While it may be fun to write a paper that attempts to analyze the feasibility of using antimatter for energy storage, in real life this does not have any chances to be done, except in a very distant future, like at least a century or more likely several centuries from now.

The energetic efficiency of producing antimatter in order to store energy in it is well approximated by zero.

Storing antimatter requires a huge volume and mass per the energy stored and it also requires a continuous power consumption, so long term storage would degrade the energetic efficiency even more.

There are methods of producing energy that nobody knows how they could be done, like nuclear fusion without producing neutrons (aneutronic fusion), but which nonetheless have a chance to be realized that is much, much greater than discovering a method of producing antimatter with high efficiency and also solving the problems of long term storage and of harnessing the energy produced by annihilation as intense destructive radiation.
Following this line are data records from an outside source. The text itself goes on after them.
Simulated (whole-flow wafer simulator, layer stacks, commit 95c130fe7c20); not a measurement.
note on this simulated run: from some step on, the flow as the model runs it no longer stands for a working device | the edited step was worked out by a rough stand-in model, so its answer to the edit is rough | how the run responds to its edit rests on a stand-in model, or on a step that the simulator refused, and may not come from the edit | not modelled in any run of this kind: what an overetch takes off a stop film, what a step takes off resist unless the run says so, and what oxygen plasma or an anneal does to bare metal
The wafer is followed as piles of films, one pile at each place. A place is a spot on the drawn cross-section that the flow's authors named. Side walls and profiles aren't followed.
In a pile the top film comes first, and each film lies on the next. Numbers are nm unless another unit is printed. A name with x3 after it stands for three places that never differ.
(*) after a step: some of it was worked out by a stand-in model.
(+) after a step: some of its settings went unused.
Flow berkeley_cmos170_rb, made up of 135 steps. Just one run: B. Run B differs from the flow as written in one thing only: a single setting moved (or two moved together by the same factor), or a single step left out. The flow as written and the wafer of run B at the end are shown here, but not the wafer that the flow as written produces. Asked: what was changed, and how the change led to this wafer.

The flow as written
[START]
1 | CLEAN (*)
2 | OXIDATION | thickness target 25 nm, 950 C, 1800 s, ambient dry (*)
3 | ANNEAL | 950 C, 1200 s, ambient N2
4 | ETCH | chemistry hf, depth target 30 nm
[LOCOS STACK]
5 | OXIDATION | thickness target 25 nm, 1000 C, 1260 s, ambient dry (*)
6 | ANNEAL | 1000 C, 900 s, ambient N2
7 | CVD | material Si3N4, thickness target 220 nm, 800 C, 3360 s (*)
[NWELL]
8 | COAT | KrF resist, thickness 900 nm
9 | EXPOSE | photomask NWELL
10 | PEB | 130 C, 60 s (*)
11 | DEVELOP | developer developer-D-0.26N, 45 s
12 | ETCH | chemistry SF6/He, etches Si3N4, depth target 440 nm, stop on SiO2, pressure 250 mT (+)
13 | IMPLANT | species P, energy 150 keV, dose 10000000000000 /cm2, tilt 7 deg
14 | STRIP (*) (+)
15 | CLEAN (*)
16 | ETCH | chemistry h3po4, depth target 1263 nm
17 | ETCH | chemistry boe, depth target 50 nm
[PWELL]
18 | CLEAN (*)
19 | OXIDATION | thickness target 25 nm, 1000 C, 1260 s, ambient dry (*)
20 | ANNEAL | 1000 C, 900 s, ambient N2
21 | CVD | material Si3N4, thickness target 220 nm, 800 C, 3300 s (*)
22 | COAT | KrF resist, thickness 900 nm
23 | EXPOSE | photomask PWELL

For now, the only realistic research target for improving space propulsion in the next few decades is the use of nuclear fission reactors, which could allow travel inside the Solar System with much more acceptable durations.

If you could figure out production and storage of antimatter, space travel would be very different.

I remember reading a Robert L Forward book where he described all this in great detail.

EDIT: I think the book was "Indistinguishable from Magic" which was interesting science-wise but not compelling as a science fiction book.

He also seems to have written about antimatter directly: "Mirror Matter: Pioneering Antimatter Physics"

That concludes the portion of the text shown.